I am looking at moving to Canada because I am concerned with the state of Europe and the fact that if one of five countries go under then the outlook is bleak!

I have friends that have just returned to the uk from 19 months living and working in Canada and they sing the highest of praises. They thought they had permanent visas but it turns out the lawyer made an error in their application so they returned before they were asked to leave and are in the process of getting a permanent visa.

I have looked at my wife and my earning potential and it ranges from around 60-75k a year between us. Would that be enough to sustain us in bc? Also, what is the ratio between temporary visas being upgraded to permanent or are there too many variables to even answer that.


----------



## telcoman (Feb 11, 2010)

60-70K is manageable. It depends on where you move. Housing costs in Toronto, Calgary & Vancouver are very high. if your skills allow you a job in a smaller center you maybe much better off.

Your friends experience demonstrates why you have to be very careful in which immigration lawyer you pick if you use one. I have had reports of many problems with them via my website and I am very careful as to which ones I will pass on to people


----------



## aufait888 (Apr 25, 2011)

hi, matey!

this is my tuppence-ha'penny worth....

steer clear of agencies or consultants! they do nothing that you cant do yourself! these guys are for those mainly from 3rd world countries who maybe lack the language skills etc to put their cases forward.

in my case, i did it all myself thru the canadian embassy and cic.gc.ca.....applied and about 8mths later got invited to an interview in london uk, docs arrived a few mths later giving us a 6 mth slot in which to move to canada by...easy as 123...simple!

as for contacts in canada for your trade, i do know of a very good consultant(ok, ok...for jobs, you sometimes do need a helping hand in the form of an agency etc....!!), her name is Shadi Norman and she's based in BC...her speciality is manual labour trades, so she should be able to set u up with a job very easily.
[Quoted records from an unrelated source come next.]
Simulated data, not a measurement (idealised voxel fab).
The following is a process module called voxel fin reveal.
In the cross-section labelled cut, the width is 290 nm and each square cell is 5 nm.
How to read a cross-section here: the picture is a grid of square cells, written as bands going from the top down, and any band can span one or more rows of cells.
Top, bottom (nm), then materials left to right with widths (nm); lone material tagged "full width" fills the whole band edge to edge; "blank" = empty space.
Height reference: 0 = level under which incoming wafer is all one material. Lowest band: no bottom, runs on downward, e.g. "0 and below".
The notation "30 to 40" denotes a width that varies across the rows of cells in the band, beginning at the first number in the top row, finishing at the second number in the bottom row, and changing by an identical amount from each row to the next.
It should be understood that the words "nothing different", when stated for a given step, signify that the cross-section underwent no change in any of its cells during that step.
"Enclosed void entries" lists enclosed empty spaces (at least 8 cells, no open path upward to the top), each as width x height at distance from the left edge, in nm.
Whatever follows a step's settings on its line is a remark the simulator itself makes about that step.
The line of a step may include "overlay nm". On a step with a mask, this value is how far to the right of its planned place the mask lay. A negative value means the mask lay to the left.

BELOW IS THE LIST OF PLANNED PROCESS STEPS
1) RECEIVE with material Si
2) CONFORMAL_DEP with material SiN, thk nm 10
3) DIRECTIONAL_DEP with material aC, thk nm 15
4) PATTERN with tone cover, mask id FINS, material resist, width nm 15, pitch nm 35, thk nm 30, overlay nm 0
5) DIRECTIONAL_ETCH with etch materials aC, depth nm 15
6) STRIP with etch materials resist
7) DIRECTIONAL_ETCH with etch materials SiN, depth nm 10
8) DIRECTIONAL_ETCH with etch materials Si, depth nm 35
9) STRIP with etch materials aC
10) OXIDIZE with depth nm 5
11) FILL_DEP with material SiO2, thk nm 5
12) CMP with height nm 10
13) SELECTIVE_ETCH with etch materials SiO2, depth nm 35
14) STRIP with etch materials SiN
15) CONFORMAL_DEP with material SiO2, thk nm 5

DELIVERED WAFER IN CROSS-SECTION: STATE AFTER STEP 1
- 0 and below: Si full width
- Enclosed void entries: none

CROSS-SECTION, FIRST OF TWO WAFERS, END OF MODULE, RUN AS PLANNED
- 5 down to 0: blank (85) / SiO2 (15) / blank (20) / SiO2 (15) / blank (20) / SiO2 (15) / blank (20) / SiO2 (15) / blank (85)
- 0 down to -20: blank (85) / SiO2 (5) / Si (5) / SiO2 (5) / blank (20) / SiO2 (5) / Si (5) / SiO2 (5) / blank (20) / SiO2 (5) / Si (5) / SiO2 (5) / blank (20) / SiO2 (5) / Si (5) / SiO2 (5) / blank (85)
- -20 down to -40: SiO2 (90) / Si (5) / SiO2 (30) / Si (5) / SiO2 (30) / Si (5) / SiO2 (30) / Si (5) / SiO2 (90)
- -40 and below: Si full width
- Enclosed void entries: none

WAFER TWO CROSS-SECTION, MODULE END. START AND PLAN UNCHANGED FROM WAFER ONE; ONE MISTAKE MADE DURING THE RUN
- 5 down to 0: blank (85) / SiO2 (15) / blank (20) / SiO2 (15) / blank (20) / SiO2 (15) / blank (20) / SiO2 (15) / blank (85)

i dont know what her number is there but google her name and it should come up with the details.

of course she charges, but if you can get a job out of it, then so what...!

drop me a PM if you have difficulty or if u need any more advice....by the way, im not a lawyer or a specialist BUT i can help anyone with queries or fears about getting there, as i ve been thru the hoops already!





Paul the chippie said:


> Sorrys guys but I'm sure this question comes up a number of times on the forum but myself and my fiance are pretty soon going to be starting the whole process of trying to immigrate to Canada.
> Does anyone know of any good immigration agencies within Vancouver, BC or Calgary?
> 
> Thank you, Paul.


----------



## aufait888 (Apr 25, 2011)

*hi*

hi paul...i just sent u a PM!!




QUOTE=telcoman;657844]60-70K is manageable. It depends on where you move. Housing costs in Toronto, Calgary & Vancouver are very high. if your skills allow you a job in a smaller center you maybe much better off.

Your friends experience demonstrates why you have to be very careful in which immigration lawyer you pick if you use one. I have had reports of many problems with them via my website and I am very careful as to which ones I will pass on to people[/QUOTE]


----------



## SnappyG (May 27, 2011)

Hi Martin,

I recommend you visit the Canadian Immigration ("CIC") website. Do a Search on "Come to Canada Wizard" and then "Self-Assessment Test". These will help you determine whether or not your skills will qualify you to live/work in Canada.

For the record, I did not use an Immigration Specialist or lawyer. I was able to find everything I needed on the CIC website - or by calling their help center at 1-888-242‑2100. I also visited the Canadian embassy to get clarification. They were always very helpful as well. Perhaps if I didn't speak English, I could see how the process would be a huge challenge. As it was, I experienced little problem.


----------



## Gotocanada (Feb 25, 2010)

Paul the chippie said:


> Sorrys guys but I'm sure this question comes up a number of times on the forum but myself and my fiance are pretty soon going to be starting the whole process of trying to immigrate to Canada.
> Does anyone know of any good immigration agencies within Vancouver, BC or Calgary?
> 
> Thank you, Paul.


Save your money and do it yourself. We came over under a skilled worker visa. We were under the old system and waited for ages but no agency can get you here any quicker. We applied in 2007 and moved over to Ontario in 2010! Good luck with the process.


----------